On 08/10/11 7:33 PM, Jules Richardson wrote:
Curt @ Atari Museum wrote:
What was the deal with Jobs and fans anyway -
none in the Apple ]['s,
the Apple /// (I've now heard of 3 of them going on fire this year
alone) --- The Mac and the iCube... what the heck?!?!?
If you have fans, they eventually break, and to do things 'properly'
they also have to be monitored and the OS/firmware written to safely
handle a failure condition.
Exactly.
--T
Maybe he just didn't want the maintenance burden for users, or the extra
component and development cost, or figured that not having fans and
designing the system to stay cool without would improve reliability
stats (obviously it didn't quite work out with the /// :-)

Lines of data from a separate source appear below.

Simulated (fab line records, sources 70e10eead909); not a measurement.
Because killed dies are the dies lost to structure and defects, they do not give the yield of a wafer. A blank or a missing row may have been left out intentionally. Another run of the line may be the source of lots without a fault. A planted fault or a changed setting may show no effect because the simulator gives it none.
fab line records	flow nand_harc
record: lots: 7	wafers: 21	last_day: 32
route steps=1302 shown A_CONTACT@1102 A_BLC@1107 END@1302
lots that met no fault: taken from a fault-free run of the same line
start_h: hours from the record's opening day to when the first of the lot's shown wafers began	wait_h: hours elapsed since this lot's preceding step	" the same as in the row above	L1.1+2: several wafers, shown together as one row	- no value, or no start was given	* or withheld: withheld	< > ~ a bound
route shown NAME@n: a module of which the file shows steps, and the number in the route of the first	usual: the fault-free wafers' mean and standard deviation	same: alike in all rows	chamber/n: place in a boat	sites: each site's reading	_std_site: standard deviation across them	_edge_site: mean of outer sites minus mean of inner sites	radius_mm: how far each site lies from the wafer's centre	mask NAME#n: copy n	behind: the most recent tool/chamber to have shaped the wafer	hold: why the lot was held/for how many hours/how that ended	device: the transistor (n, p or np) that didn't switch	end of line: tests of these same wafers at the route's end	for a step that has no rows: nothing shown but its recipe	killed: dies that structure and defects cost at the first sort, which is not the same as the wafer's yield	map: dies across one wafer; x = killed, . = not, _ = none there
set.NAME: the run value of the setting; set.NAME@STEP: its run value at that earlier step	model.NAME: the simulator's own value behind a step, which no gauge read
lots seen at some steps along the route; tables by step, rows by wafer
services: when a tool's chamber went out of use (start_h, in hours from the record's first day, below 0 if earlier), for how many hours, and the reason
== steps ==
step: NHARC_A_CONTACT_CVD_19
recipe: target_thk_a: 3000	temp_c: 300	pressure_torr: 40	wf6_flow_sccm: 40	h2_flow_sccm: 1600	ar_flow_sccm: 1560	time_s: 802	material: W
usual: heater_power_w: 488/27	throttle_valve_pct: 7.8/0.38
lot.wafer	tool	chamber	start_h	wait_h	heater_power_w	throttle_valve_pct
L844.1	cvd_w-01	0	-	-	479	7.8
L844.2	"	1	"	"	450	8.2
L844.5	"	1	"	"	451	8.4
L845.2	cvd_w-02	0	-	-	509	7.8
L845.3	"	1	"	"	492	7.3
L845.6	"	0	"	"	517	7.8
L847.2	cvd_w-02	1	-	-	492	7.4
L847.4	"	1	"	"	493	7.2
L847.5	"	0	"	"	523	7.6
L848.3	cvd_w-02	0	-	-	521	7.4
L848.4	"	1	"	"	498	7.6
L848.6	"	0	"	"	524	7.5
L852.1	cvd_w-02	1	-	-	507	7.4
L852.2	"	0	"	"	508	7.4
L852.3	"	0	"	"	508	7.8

I don't have a problem with fans, but the norm seems to be to put them
at the intake or outlet, where they can be easily heard - and burying
them deeper within a machine with suitable ducting (ISTR something doing
this - NeXT slab maybe) would seem a better approach (at least for
non-portable systems).
I do have a problem with idiot design, though - e.g. my Dell laptop has
the fan intake on the bottom of the machine; fine if used on a desk
where feet raise it high enough off the surface, but it gets blocked
easily if actually used (perish the thought!) on a lap.